I wanted to show off a series of photos of some raised beds that took advantage of existing slope and a drainage pipe in a trench.
The soil started out awful, not even supporting dandilions. The first year was semi-succesful, to the extent of supporting Bok Choy in a little over 6" of clay plus store-bought compost, and drainage suppllied only by 6-8" of raised walls and existing slope.
The second year I dug more than 2 feet below grade, put in a trench and drainage pipe plus paving stones, and raised a rather flimsy 16" raised wall. Hopefully its tilt will keep it from falling over! Just don't walk on top of that bed near the wall!
The 16" raised wall plus another 6-8" of trenching makes bending over hardly necessary from one side. Some year, I hope to turn that last 6-8" into a low "terrace" and probably push the 16" raised wall back 6" or so. That will look better and give more gardening area, but make access to the Upper Bed less easy.
The soil was still poorly draining, so I "cheated" by removing the clay I excavated from the trench, and BUYING four cubic yards of topsoil. Mixing that with the poorly-drianing soil I had made the year before, and adding more compost and some sand gave pretty good soil compared to the original, though it has plenty of room for improvement.
This is above and to the left of the puddle in the prior post.

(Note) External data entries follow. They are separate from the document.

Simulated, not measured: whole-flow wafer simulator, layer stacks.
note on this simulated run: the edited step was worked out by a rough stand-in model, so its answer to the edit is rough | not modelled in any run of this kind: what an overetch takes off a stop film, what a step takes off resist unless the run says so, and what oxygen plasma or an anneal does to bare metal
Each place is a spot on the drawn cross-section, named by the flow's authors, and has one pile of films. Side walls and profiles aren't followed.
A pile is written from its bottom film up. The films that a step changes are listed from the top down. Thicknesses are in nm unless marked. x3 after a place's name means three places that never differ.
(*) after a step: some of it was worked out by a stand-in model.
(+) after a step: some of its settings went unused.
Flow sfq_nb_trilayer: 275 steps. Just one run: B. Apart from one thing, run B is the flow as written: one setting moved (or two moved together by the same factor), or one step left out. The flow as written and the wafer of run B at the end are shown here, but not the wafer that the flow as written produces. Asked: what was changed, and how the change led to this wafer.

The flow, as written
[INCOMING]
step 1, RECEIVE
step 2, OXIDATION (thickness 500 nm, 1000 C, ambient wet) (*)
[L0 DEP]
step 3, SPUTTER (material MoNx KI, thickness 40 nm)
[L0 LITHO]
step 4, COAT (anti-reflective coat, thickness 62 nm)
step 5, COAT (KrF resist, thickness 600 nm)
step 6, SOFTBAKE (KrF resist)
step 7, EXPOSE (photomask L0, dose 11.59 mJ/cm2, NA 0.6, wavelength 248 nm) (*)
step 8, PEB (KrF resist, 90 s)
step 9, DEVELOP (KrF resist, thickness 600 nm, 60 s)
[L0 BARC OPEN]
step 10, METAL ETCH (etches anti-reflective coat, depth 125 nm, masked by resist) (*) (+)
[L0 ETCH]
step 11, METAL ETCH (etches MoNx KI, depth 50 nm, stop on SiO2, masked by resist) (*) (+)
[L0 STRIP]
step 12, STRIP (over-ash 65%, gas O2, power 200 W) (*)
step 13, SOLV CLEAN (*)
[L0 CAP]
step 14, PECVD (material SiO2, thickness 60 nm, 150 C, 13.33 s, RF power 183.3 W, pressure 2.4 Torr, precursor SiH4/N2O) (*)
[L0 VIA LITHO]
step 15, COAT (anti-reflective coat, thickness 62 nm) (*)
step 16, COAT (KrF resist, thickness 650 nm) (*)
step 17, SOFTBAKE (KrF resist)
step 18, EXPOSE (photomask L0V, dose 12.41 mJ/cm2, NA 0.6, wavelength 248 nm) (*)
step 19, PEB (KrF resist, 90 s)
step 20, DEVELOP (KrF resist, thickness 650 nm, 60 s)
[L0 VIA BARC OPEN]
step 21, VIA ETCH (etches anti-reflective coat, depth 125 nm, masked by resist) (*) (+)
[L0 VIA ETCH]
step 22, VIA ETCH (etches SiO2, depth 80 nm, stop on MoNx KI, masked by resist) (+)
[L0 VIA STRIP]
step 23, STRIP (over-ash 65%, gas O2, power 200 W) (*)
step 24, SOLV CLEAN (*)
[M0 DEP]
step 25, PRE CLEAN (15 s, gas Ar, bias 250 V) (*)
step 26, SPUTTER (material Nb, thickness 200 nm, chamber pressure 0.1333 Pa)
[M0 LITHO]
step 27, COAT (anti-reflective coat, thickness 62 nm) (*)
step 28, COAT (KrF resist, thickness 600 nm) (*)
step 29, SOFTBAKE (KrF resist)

In this shot, the clay has only been moderately amended, maybe 6-8" deep.
Here, its only drainage is the natural slope and the 6" of so of being raised.
The floor of the bed slopes downslightly to the right (into the yew) and slightly down away from the cmaera, towards the stump and Rhodie.
The corner where the wall curves most sharply is the lowest point of the clay floor under the bed. It wound up draining adequately for one year. I think I lucked out there.
Instead of a 2' deep trench to the right of Upper Bed, you see low evergreen bushes right up to the wall.
The walls are 8" x 16" pavers, 1" thick, and a few 12x12 thicker pavers.
A Rhodie and some azealeas are in the background, plus my yard's very best patch of grass that responded gratefully to fertilization.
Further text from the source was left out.